Skip to content

Caution with Multiprocessing and ffspec Filesystems in Python

Multiprocessing can be a great way of scaling Python applications beyond one CPU core, especially due slow speed compared to other lower-level languages like C or Java. However, one has to be very careful when passing Python class instance, especially if your are using a fsspec filesystem implementation.

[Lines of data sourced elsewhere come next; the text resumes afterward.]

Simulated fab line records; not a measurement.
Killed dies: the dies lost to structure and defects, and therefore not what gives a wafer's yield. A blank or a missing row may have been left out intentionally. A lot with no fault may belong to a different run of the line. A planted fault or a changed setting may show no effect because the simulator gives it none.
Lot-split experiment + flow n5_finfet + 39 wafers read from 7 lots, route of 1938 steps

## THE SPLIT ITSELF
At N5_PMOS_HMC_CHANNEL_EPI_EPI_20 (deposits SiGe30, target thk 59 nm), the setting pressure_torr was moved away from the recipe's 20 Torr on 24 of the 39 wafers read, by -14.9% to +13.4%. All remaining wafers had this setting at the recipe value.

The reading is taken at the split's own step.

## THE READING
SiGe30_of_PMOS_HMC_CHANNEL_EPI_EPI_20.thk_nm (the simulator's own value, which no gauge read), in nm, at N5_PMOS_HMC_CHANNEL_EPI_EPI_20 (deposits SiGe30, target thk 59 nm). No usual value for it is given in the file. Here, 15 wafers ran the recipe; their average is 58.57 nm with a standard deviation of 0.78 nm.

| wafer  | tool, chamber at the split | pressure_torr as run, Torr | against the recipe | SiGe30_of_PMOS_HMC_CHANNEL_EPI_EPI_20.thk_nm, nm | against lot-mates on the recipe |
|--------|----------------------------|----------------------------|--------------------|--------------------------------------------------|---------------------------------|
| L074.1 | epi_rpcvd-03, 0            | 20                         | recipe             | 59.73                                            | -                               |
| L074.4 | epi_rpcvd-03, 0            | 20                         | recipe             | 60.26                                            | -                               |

Note: At time of writing of this article the newest fsspec release was 2023.3.0.

The Problem

Filesystem Spec (fsspec) is a Python package that provides a unified interface for filesystems. However, one has to be very carefull, when running tasks on an fsspec Filesystem in parallel. Let us consider the following code:

import multiprocessing
from fsspec import AbstractFileSystem

multiprocessing.set_start_method("fork")


class MyClass:
    def __init__(self):
        self.store: dict[str, str] = {}


class MyFS(AbstractFileSystem):
    def __init__(self):
        self.store: dict[str, str] = {}


def return_store(my_class: MyClass) -> str:
    return f"Class Name: {my_class.__class__.__name__: <10} Store: {my_class.store}"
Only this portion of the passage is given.